Object Matching for Information Integration: A Profiler-Based Approach

Doan, AnHai; Lu, Ying; Lee, Yoonkyong; Han, Jiawei
Doan, A
Lu, Y
Lee, Y
Han, J
Proceedings of the IJCAI-03 Workshop on Information Integration on the Web
Citations range: 
50 - 99

Object matching is a fundamental problem that arises in numerous
information integration scenarios. Virtually all existing
solutions to this problem have assumed that the objects
to be matched share the same set of attributes, and that
they can be matched by comparing the similarities of the attributes.
We consider the more general problem where the objects
can also have disjoint attributes, such as matching tuples
that come from relational tables with schemas (age,name)

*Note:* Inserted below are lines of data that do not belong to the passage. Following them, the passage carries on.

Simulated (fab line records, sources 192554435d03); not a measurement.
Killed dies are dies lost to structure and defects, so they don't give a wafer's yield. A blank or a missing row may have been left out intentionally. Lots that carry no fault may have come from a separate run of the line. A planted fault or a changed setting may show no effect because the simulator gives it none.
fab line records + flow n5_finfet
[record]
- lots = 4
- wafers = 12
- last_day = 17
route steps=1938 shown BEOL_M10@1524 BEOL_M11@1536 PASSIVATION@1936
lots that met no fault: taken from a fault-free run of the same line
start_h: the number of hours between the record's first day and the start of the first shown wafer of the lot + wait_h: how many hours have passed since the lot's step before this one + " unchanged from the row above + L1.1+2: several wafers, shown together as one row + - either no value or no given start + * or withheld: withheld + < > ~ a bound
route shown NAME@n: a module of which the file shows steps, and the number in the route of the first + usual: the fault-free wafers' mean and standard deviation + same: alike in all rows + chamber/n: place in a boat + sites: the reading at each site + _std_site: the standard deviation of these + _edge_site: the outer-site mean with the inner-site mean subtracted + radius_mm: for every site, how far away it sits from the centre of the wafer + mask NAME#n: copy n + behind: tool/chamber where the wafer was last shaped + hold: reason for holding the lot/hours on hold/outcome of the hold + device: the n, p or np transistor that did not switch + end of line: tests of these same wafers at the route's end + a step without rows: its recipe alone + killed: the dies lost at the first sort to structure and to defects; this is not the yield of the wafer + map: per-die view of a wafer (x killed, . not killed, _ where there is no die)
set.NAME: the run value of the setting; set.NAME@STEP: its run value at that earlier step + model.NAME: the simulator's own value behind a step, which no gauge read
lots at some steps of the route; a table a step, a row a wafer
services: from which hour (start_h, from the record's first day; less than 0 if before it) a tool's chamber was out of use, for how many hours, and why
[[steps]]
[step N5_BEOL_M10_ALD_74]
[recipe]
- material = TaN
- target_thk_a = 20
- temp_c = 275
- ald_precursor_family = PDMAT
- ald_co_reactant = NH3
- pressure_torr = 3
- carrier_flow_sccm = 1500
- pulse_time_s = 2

and (name,salary), respectively.
We describe PROM, a solution that also exploits the disjoint
attributes to improve matching accuracy. In the above example,
PROM begins by matching any two given tuples based
on the shared attribute name. Then it applies a set of profilers,
each of which contains some knowledge about what
constitutes a typical person. The profilers examine the tuple
pair to see if it can plausibly make up a person. For example,
a profiler may state that because the age is 6 and the salary
is $100000, the tuples do not make up a person and thus do
not match. Profilers can be manually specified by domain
experts, learned from training data, transferred from other
matching tasks, or constructed from external data. Thus, the
PROM approach is distinguished in that it not only can exploit
disjoint attributes to improve matching accuracy, but can
also reuse knowledge from previous object matching tasks.